KANSAS CITY, Mo.­-- At its March 21 to 23 meetings near Kansas City, Mo., the Mennonite Church USA Executive Board approved a statement titled “The Calling and Affirmation of Women for Leadership Ministries in Mennonite Church USA.” The statement was shared with members of the Constituency Leaders Council, which includes representatives of Mennonite Church USA area conferences and constituency groups and met in conjunction with and after the Executive Board. The statement is included below.

The Calling and Affirmation of Women for Leadership Ministries in Mennonite Church USA

Recently many persons across the church were disheartened by the narrowly defeated proposal of the Board of Bishops of Lancaster Mennonite Conference by the voting body of credentialed persons in the conference. The Board of Bishops had discerned and recommended that their districts and congregations be given the prerogative to ordain women for leadership ministries.

In recognition that the calling and ordination of women continues to be discerned across our church, the Executive Board of Mennonite Church USA wishes to highlight the important issue of leadership across Mennonite Church USA, particularly for congregations. One of our four priorities for application in all parts of Mennonite Church USA states, “Leadership Development: Church members with leadership gifts are called, trained and nurtured in Anabaptist theology and practice in order to fulfill the church’s missional vocation. (Exodus 18:13-23; Ephesians 4:7-16; Article 15, Confession of Faith in a Mennonite Perspective).”

If we lack adequate leadership in both numbers and unique Anabaptist conviction across Mennonite Church USA, our missional vision will languish and our effectiveness for witness from an Anabaptist-Mennonite interpretation of the Gospel will diminish. We are convinced that women and men together are needed to fill our need for leadership. When we fail to call women to positions of leadership and fail to affirm their call with recognized signs such as ordination, we are ignoring a gift for ministry that God has made available to us.

We understand it is the prerogative of our polity for congregations and area conferences to call and affirm pastoral leaders and other leaders by requesting licensing and ordination of those leaders and holding their credentials. We call upon all congregations and conferences to support our priority to find and equip leaders by calling, licensing and ordaining both men and women for all positions of leadership.

We know that our gifts of both unity and diversity are respected when we recognize that faithful Christians may disagree in their interpretation of scripture on the call and affirmation of women to leadership ministries. We state our position that aligns with the broad discernment of our former bodies, the Mennonite Church and the General Conference Mennonite Church, who spoke in 1995 of an equal call and affirmation to both men and women in the statements of the Confession of Faith in a Mennonite Perspective. In 1996 our joint MC/GC polity for ministerial leadership stated the same direction, call and affirmation. These statements represent the accepted and normative aspirations and direction of Mennonite Church USA. We regard particularly the Confession of Faith in a Mennonite Perspective in the way the confession itself commends­as a body of instruction to provide inspiration, direction and counsel, and to foster unity of purpose that is open to the continuing discernment of the body of the gathered church.
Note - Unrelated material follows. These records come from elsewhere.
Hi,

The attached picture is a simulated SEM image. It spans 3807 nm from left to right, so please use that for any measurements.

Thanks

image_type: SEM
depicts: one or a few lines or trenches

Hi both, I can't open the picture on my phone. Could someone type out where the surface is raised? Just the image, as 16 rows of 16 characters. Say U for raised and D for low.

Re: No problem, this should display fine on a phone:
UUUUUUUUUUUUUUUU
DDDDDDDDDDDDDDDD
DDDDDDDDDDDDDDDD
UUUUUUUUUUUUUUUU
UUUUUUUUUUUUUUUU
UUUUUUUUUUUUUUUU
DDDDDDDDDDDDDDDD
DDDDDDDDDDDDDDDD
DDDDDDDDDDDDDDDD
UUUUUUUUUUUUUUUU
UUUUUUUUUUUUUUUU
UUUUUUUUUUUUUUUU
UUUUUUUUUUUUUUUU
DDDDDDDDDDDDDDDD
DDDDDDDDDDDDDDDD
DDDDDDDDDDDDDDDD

We call upon congregations to consider the call and gifts of women for ministry on an equal plane of discernment with men. We call upon conferences to encourage this view among congregations and to respect the discernment of congregations who call women to leadership ministries in the same manner as they have respected this call to men, by the same process of examination and granting the same credentials in licensing and ordination.

In the Executive Board and its churchwide agencies and institutions, we pledge to be an example of the practice of selecting and affirming leadership, irrespective of gender or racial origin. We are open to the counsel of any part of Mennonite Church USA toward the fulfillment of our commitment.

The Executive Board of Mennonite Church USA
Kansas City, Missouri
March 21-22, 2007


   
Photo Release: Letting the light shine
Mennonite Church USA Executive Board members Patty Shelly and Jim Harder share the light during board meetings March 21 to 23 near Kansas City, Mo. Harder, president of Bluffton University, shared about the recent bus tragedy in Atlanta that claimed the lives of seven people, including five Bluffton students. Shelly, professor of Bible and religion at Bethel College, was the Mennonite Church USA representative on a U.S. religious delegation visiting Iran, Feb. 17 to 25, to meet religious and political leaders in the hope of improving relations between the people of Iran and the U.S. Harder expressed his gratefulness for the outpouring of support for the university and the families involved from the Mennonite community and from others across the country. Shelly said a lamp like the one pictured was given to leaders the U.S. delegation to Iran met as a sign of peace and as a commitment to pray for each other. Board members prayed for Harder and Shelly, for the students and the families at Bluffton University and for peace between the United States and Iran. Photo by Mennonite Church USA.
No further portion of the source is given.